A number of liberal and conservative commentators make the case that Mitt Romney is not “closing the sale” with voters. For liberals, this is a relief. (This is why the Obama surrogates repeat it so often on cable TV and in print.) For conservatives, it’s a worry. But neither side should take this seriously for now.

The “undecided” voters are that same 7 to 10 percent of the electorate we’ve been looking at since the end of the primary. They are the least-engaged voters. This group includes a lot of Obama voters from 2008 who don’t know whether they will vote for him again or even vote at all. Don’t be surprised to see a lot more Romney ads pushing the “buyer’s remorse” notion or telling Obama’s 2008 supporters that the president didn’t keep his promises. (In other words, no one expects you to say you were conned, but there’s no excuse to be snowed twice.)

The most critical voters will clue in at discrete points in the next 96 days: for the VP announcement, for Romney’s convention speech (and Obama’s, I suspect to a lesser extent, since they know him already) and for the debates. Overwhelmingly they will be influenced by the economy, which they think stinks.

I wish it were otherwise, but such voters don’t care about foreign policy. They generally tune out TV ads, and they think most politicians lie. They don’t care about 16 point-plans; they care about the “sense” they get from each candidate. Candidates need to have plans, but the details of those plans are not as critical as impressions like “he seems competent” or “he’s a decent guy” or “he ‘gets’ what is wrong with the country.”

Welcome to the much-sought-after undecided voters — probably no one who is reading a political blog in August — who will decide the next president. Oh, and they only matter if they live in Florida, Ohio, Virginia, New Hampshire, Michigan, Wisconsin, Pennsylvania, Colorado or Iowa. (Democrats can stop trying to make the case that North Carolina, Missouri or Arizona is in play. None is.) The rest of the electorate is fairly set, although each side has to be concerned about motivating the base.

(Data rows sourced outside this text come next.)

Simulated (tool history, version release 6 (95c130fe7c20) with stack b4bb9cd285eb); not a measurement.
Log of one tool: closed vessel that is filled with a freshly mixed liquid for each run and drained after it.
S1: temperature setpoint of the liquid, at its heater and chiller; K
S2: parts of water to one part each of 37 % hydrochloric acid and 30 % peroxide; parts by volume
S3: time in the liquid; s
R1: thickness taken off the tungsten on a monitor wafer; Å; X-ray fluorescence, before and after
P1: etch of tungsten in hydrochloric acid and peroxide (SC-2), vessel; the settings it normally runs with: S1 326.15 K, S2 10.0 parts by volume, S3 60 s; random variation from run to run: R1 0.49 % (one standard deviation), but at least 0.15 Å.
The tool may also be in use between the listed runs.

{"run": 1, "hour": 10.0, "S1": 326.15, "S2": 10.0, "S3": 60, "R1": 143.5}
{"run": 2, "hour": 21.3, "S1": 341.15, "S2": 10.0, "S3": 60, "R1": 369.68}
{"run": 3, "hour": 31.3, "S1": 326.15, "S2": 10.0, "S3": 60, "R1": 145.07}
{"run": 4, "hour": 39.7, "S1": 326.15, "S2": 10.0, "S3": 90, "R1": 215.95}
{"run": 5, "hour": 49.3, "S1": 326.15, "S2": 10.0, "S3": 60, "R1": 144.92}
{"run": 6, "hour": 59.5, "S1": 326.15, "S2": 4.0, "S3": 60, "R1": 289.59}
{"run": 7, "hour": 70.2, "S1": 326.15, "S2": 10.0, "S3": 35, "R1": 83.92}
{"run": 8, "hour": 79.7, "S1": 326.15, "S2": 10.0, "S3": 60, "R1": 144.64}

Given this reality, we can conclude a number of things. First, national polls are useless. I’d be shocked if either campaign is paying money to do their own. Second, most of the summer has been background noise, polling for which will be irrelevant after the three events identified above. And third, if the economy continues skidding downward, Romney needs only to clear the “acceptable” bar, not sweep the undecideds off their feet. If August and September’s economic numbers are bad, it will become increasingly difficult for Obama to win, absent a significant Romney error (not a phony media-created “gaffe”) or revelation.

It may be mind-boggling to the politically aware, but just about nothing that happened before this month will affect the election outcome. With this in mind, you may understand what the camps are up to and why the most critical factors (the economy, a sudden foreign policy emergency) are largely out of the hands of the politicians.